If at Cascades Female Factory, we recommend you listen to this chapter at the original entrance to the Factory (stop 4).
This is the location of the original entrance to the Cascades Female Factory. The first female convicts entered through here in December 1828, transferred from the Hobart Town establishment.
In January 1829, the first group of women were sent directly from the convict transportation ship to the Female Factory. They had been at sea for more than four months aboard a boat called HARMONY. Many of the women brought their young children with them on this long and daunting journey. At 4 a.m they disembarked, women and children, and walked the 5 kilometres from the Hobart Town docks to the Cascades Female Factory.
On arrival, the women had their names recorded and details checked. They were examined, searched and washed. Their clothing and belongings were taken from them; burned if considered unfit, otherwise packaged up and stored away to be returned to the women upon their release. They were given their prison uniform – which included petticoat, jacket and apron made from coarse materials. And they were divided into classes. Separated into third, second or first class based on their criminal record and behaviour during the voyage.
But who were they? And why were they sent here?
Most female convicts were not serious criminals. Their crimes are what we may now refer to as crimes of survival.

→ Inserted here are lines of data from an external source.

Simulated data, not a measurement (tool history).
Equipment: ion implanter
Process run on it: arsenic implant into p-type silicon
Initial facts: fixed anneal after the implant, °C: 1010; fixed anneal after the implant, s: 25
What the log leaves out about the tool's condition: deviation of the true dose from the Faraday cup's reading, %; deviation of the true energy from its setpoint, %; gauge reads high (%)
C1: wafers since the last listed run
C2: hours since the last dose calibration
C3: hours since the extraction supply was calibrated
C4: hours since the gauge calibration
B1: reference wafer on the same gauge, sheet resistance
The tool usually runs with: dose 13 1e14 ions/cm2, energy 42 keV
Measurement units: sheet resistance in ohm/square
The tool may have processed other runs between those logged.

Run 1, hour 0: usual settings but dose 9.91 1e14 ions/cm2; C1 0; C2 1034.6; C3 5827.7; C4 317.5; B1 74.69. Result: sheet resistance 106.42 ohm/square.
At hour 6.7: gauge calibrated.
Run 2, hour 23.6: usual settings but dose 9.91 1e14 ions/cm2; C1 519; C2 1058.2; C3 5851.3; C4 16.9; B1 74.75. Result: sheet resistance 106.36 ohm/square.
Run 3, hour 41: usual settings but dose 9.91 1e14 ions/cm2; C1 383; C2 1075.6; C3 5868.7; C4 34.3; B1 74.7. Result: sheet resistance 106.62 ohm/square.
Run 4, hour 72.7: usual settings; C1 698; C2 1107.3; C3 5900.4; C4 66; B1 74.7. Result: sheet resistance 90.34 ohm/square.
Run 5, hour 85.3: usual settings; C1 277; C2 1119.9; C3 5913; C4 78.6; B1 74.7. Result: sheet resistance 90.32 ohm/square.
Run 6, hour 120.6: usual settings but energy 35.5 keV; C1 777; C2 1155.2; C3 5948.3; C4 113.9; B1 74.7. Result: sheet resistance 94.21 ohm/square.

Life in Britain was hard, especially for the working class. The Industrial Revolution had caused a mass movement of people from farms and villages into cities to find work in factories. But there was not enough work. And the work that was available was poorly paid. To survive, many turned to stealing. A crime-wave swept across the cities of Britain. Punishment was harsh. Many of the female convicts sent to Van Diemen’s Land were transported for petty theft. However, there were some who were transported for more serious crimes - like Mary Barnes who, at just 17 years of age, was convicted of poisoning an old woman by putting arsenic in the tea kettle after a disagreement.
The transportation and convict system was brutal. Girls as young as 9 were taken away from their lives, families, everything they knew – the youngest known convict at Cascades was just 10 years old. Convicts were sent to Van Diemen’s Land for transportation terms between 7 years to life.
In reality, very, very few would ever make it back to their homeland.